1994

1) If $G$ is a group such that $(ab{)}^n=a^n{b}^n$ for three consecutive integers $n$ for all $a$, $b$ in $G$, then prove that $G$ is abelian.

[10M]

2) Can a group of order 42 be simple? Justify your claim.

[10M]

3) Show that the additive group of integers modulo 4 is isomorphic to the multiplicative group of the non-zero elements of integers modulo 5. State the two isomorphisms.

[10M]

4) Find all the units of the integral domain of Gaussian integers.

[10M]

5) Prove or disprove the statement: The polynomial ring I $[x]$ over the ring of integers is a principal ideal ring.

[10M]

6) If $R$ is an integral domain (not necessarily a unique factorization domain) and $F$ is its field of quotients, then show that any element $f(x)$ in $F(x)$ is of the form $f(x)={\displaystyle \frac{f_0(x)}{a}}$ where $f_0(x)\in$R [ x ]$,$a \in R$$

[10M]

1993

1) If $G$ is a cyclic group of order $n$ and $p$ divides $n$, then prove that there is a homomorphism of G onto a cyclic group of order $p$. what is the Kemel of homorphism?

[10M]

2) Show that a group or order 56 cannot be simple.

[10M]

3) Suppose the $H,K$ are normal subgroups of a finite group $G$ with $H$ a normal subgroup of $K$. If $P=K/H,S=G/H,$ then prove that the quotient groups $S/P$ and $G/K$ are isomorphic.

[10M]

4) If $Z$ is the set of integers then show that $z[\sqrt{-3}]=\{a+\sqrt{-3}b;a,b\in Z\}$ is not a unique factorization domain.

[10M]

5) Construct the addition and multiplication table for $Z_3[x]/<x^2+1>$ where $Z_3$ is the set of integers modulo 3 and $<x^2+1>$ is the ideal generated by $(x^2+1)$ in $Z_3[x]$

[10M]

6) Let $Q$ be the set of rational number and $Q(2^{1/2},2^{13})$ the smallest extension field of $Q$ containing $2^{1/2},2^{1/3}$. Find the basis for $Q(2^{1/2},2^{13})$ over $Q$.

[10M]

1992

1) If $\mathrm{H}$ is a cyclic normal subgroup of a group $\mathrm{G},$ then show that every subgroup of $\mathrm{H}$ is normal in $\mathrm{G}$.

[10M]

2) Show that no group of order 30 is simple.

[10M]

3) If $\mathrm{p}$ is the smallest prime factor of the order of a finite group $\mathrm{G}$, prove that any subgroup of index $\mathrm{p}$ is normal.

[10M]

4) If $\mathrm{R}$ is a unique factorization domain, then prove that any $\mathrm{f}\in \mathrm{R}[\mathrm{x}]$ is an irreducible element of $\mathrm{R}[\mathrm{x}],$ if and only if either $\mathrm{f}$ is an irreducible element of $\mathrm{R}$ or $\mathrm{f}$ is an irreducible polynomial in $\mathrm{R}[\mathrm{x}\}$.

[10M]

5) Prove that $x^2+1$ and $x^2+x+4$ are irreducible over $F$, the field of integers modulo 11 . Prove also that ${\displaystyle \frac{F[x]}{<x^2+1>}}$ and ${\displaystyle \frac{F[x]}{x^2+x+4}}$ are isomorphic fields each having 121 elements.

[10M]

6) Find the degree of splitting field $x^5-3x^3+x^2-3$ over $Q,$ the field of rational numbers.

[10M]

1991

1) If the group $G$ has no non-trivial subgroups, show that $G$ must be finite of prime order.

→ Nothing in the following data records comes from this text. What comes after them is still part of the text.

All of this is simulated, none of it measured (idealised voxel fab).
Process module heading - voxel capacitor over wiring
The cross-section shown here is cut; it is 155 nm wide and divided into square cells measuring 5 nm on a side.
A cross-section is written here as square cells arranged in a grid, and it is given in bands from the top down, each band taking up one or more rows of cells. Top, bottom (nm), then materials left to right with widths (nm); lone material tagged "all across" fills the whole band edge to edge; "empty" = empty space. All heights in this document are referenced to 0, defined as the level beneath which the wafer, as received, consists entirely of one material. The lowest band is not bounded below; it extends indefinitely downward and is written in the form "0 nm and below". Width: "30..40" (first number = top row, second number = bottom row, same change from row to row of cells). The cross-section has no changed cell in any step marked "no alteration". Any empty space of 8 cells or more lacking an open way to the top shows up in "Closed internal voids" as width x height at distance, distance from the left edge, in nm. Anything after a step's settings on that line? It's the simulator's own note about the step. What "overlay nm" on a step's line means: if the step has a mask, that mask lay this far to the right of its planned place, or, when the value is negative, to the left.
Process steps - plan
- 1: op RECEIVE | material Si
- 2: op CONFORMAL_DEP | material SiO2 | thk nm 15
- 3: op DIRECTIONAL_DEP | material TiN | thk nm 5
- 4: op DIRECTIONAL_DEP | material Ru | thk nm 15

2) Show that a group of order 9 must be abelian.

3) If the integral domain $\mathrm{D}$ is of finite characteristic, show that the characteristic must be a prime number.

4) Find the greatest common divisor in $J(i)$ of

(i) $3+4i$ and $4-3i$ (ii) $11+7i$ and $18-i$

5) Show that every maximal ideal of a commutative ring $\mathrm{R}$ with unit element must be a prime ideal.

1990

1) Let $G$ be a group having no proper subgroups. Show that $G$ should be a finite group of order which is a prime number or unity.

2) If $\mathrm{C}$ is the centre of a group $\mathrm{G}$ and ${\displaystyle \frac{G}{C}}$ is cyclic, prove that $\mathrm{G}$ is abelian.

3) Show that the set of Gaussian integers is a Euclidean ring. Find an HCF of the two elements $5\mathrm{i}$ and $3+\mathrm{i}$.

1989

1) Let $G$ be a group of order $2\mathrm{p},\mathrm{p}$ being a prime. Show that there exist a normal subgroup of $G$ of order $\mathrm{p}$.

2) Give an example of an infinite group in which every element is of finite order.

3) Let $G$ be a group. Consider the set of elements of the form $xy{x}^{-1}{y}^{-1}$ where $x$ and $y$ are in $G$. If $H$ is the smallest subgroup of G containing all these elements, show that $\mathrm{H}$ is a normal subgroup of $\mathrm{G}$ and that the factor group $\mathrm{G}/\mathrm{H}$ is abelian.

4) If each element of a ring is idempotent, show that the ring is commutative.

5) Let $A$ be a ring and $I$ be a two sided ideal generated by the subset of all elements of the form a $\mathrm{b}-\mathrm{b}a$; $\mathrm{a}$, $\mathrm{b}\in \mathrm{A}$, prove that the residue class ring ${\displaystyle \frac{A}{I}}$ is commutative.

6) If a finite field of characteristic $\mathrm{p}$ has $q$ elements show that $q=p^n$ for some $\mathrm{n}$.